In Round Rock, Winter Storm Mara resulted in more than 1 million cubic yards of loose brush and debris from Jan. 31-Feb. 3, according to estimates from city staff.
During a normal year, the city collects around 30,000.
Round Rock City Council had to approve several million dollars toward a massive debris removal effort, and officials and staff said they cannot yet estimate the total cost to the city but continue to emphasize the event is unprecedented.
“We are now undergoing what is easily the largest cleanup effort our community has ever seen, and from our experience so far in the neighborhoods, we believe this operation will [last at least through March],” Round Rock City Manager Laurie Hadley said in a Feb. 16 statement.
Continued cleanup
Hadley said the city has deployed a vast amount of its own resources toward the cleanup effort in addition to employing outside contractors, including TFR Enterprises and Austin Wood Recycling.
David Buzzell, assistant director for the Round Rock Parks and Recreation Department, is overseeing the ongoing debris removal campaign.
Buzzell said as of late February, more than 60 employees from various city departments were still working alongside contracted workers to consolidate debris to the main repository sites in Round Rock: the Brush Recycling Center on Deep Wood Drive and the East Brushy Creek Regional Wastewater Treatment Plant by the Dell Diamond on Palm Valley Boulevard.
Because the volume of brush is about 30 times more than what the city handles in an average year, Buzzell said the facilities are filling up fast. However, crews have recently begun turning the brush into mulch, and Austin Wood Recycling is removing it.
Buzzell said the city received about 3,000 resident requests to remove debris during Winter Storm Uri, and crews were able to handle most of those in five weeks.
By comparison, the city’s ice storm recovery dashboard, which has been tracking the cleanup effort since Jan. 31, shows 10,529 Round Rock residents had requested brush pickups as of March 7.
Tons of debris
Round Rock resident Joseph Vogas said several branches from his two oak trees cracked, but did not fall to the ground. He hired a contractor to trim the trees and put the branches on his curb.
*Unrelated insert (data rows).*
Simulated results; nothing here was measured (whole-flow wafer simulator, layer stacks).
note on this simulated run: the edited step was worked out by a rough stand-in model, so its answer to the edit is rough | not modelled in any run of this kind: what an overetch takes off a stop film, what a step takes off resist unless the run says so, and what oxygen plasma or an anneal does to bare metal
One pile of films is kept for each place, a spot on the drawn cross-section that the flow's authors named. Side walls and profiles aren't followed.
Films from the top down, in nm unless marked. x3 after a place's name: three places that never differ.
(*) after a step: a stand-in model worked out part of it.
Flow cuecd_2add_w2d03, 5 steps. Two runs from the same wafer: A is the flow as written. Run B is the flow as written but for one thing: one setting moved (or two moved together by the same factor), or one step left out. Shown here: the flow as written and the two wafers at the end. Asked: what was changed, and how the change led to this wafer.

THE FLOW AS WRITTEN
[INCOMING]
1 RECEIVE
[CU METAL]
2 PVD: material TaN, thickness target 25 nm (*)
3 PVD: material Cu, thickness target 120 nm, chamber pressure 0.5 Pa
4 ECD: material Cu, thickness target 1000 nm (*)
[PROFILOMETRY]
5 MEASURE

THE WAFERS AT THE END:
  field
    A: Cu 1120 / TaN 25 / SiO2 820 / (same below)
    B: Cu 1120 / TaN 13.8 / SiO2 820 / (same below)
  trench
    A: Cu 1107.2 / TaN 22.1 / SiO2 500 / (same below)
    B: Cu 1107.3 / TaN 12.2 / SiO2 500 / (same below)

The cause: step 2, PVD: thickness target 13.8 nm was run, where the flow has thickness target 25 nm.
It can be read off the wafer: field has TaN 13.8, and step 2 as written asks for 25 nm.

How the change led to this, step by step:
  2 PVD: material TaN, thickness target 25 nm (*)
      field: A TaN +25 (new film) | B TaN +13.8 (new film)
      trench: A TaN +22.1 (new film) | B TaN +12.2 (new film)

He put in a request to the city for brush removal, but he said the branches were still on his curb more than two weeks later.
As of March 5, Vogas said the city had removed the brush from his curb.
The Round Rock storm recovery dashboard went live about a week after the storm with the goal of providing more clarity on the cleanup status, city staff said. The dashboard also includes a map detailing where crews are working in real time.
As of March 7, when the dashboard was last updated as of press time, crews had cleaned up about 98% of the city’s neighborhoods, according to the dashboard.
Whittlesey Landscape Supplies co-owner Blake Whittlesey said his company’s Austin and Round Rock facilities take in green waste from landscapers, arborists and homeowners to manufacture and distribute mulch and compost throughout Central Texas.
Whittlesey said immediately following Winter Storm Mara, his company’s Round Rock location began receiving an average of 300 brush drop-offs per day. A normal day for that location sees about 150 drop-offs, he said.
The Round Rock location is situated along the northeast corner of the I-35 frontage road and Greenlawn Boulevard intersection. Since the ice storm, he said there were some days when the line of drivers needing to drop off brush at Whittlesey reached more than a mile south to Grand Avenue Parkway.
Whittlesey said due to the sheer volume, he had to temporarily stop doing pickups on Sundays.
“We’ve taken in a week what we normally take in a month,” Whittlesey said. “I’m not really sure why, but the Round Rock location is significantly busier [than the Austin location].”